Stereo FAQ (2 Viewers)

This site may earn a commission from merchant affiliate
links, including eBay, Amazon, Skimlinks, and others.

Success! Sorry in advance, as this post is gonna be a bear (and no real pictures either), but for those like me who want an easy to follow guide to install a stereo, I think this will be worth it...

Simple Cheap Stereo Install (w/Amp Bypass)

Parts-
-$90 Miratowa TH0011 (https://a.co/d/fyZzQMe)
-$10 Metra 70-8112 Harness (https://a.co/d/hpfkXlL)
-Assorted Butt connectors, wire screws, and wire taps
-Wire cutting/crimping/stripping tool
-10mm wrench
-14mm wrench

Time required- 2 hrs, mostly spent splicing connections at an easy pace. Less if you've done it before.

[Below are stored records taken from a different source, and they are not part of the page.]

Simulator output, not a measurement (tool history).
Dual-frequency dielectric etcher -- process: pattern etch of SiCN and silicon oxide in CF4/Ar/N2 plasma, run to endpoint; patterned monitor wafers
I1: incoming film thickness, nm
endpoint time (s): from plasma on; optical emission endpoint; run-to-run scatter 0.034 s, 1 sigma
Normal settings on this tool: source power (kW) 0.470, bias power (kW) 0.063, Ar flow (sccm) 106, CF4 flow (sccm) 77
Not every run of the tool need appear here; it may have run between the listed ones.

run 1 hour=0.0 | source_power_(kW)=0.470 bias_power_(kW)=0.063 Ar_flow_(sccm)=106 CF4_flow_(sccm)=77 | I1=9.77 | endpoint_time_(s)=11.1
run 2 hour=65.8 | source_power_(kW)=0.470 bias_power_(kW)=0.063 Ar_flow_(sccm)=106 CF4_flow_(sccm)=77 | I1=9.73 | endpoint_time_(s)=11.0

Here are the only two references I needed to make this happen, aside from the bag the Metra harness came in and the startup guide for the Miratowa head unit. The first is from the site mentioned in the beginning of this thread, and the second is from this site- https://tlcfaq.com/main/2012/05/land-cruiser-lx-470-stereo-wiring/

View attachment 3308584

View attachment 3308585

Step 1.
Build the Harness.

Modify the Metra harness. Because you're not using passive RCAs to the amp, youll have to clip the RCAs off and splice the Metra harness to the Miratowa harness. Remember that shared ground on the RCAs is the Speaker Ground (S GROUND), so all the negatives (FR-, FL-, RR-, RL-) will splice to that. Everything is super easy because the colors match between the Metra and Miratowa harnesses. Best part is that you can do this indoors with some beers and take your time.

The only issue with the Metra harness that I found is that it doesnt have a spot for ILLUM. You'll have to tap that guy (Pin 9) on install later, or be like me and just say screw it!

Step 2.
Amp Delete.

Remove the amp and jumper the power for your headunit as well as the speakers.

Amp removal- there are two forward 10mm bolts (one which you'll want to return as it's an anchor for a ground), and two aft 10mm bolts hidden under a foam block. Remove all the bolts, disconnect the connectors, and boom- amp gone!

Jumpering Connections- There are two connectors; S7 (little guy, comes from the headunit), and S6 (big guy, pushes signal to speakers).

First splice all your power connections.

On Connector S7 remove pin 3 (B+ out) and on Connector S6 remove pin 7 (B+ in) and butt splice them blue and gold bad boys.

On Connector S7 remove pins 2 (accessory in) and 9 (accessory out) and splice em together.

On Connector S7 remove pin 10 (ground int) and on Connector S6 remove pin 13 (Ground out) and splice em!

That's all your power splices. Now for your speaker splices.

Front Right- On Connector S7 remove pin 6 (yellow) and on Connector S6 remove pin 1 (yellowish green). Splice em!

Front Left- On Connector S7 remove pin 5 (pink) and on Connector S6 remove pin 2 (pink). Splice em!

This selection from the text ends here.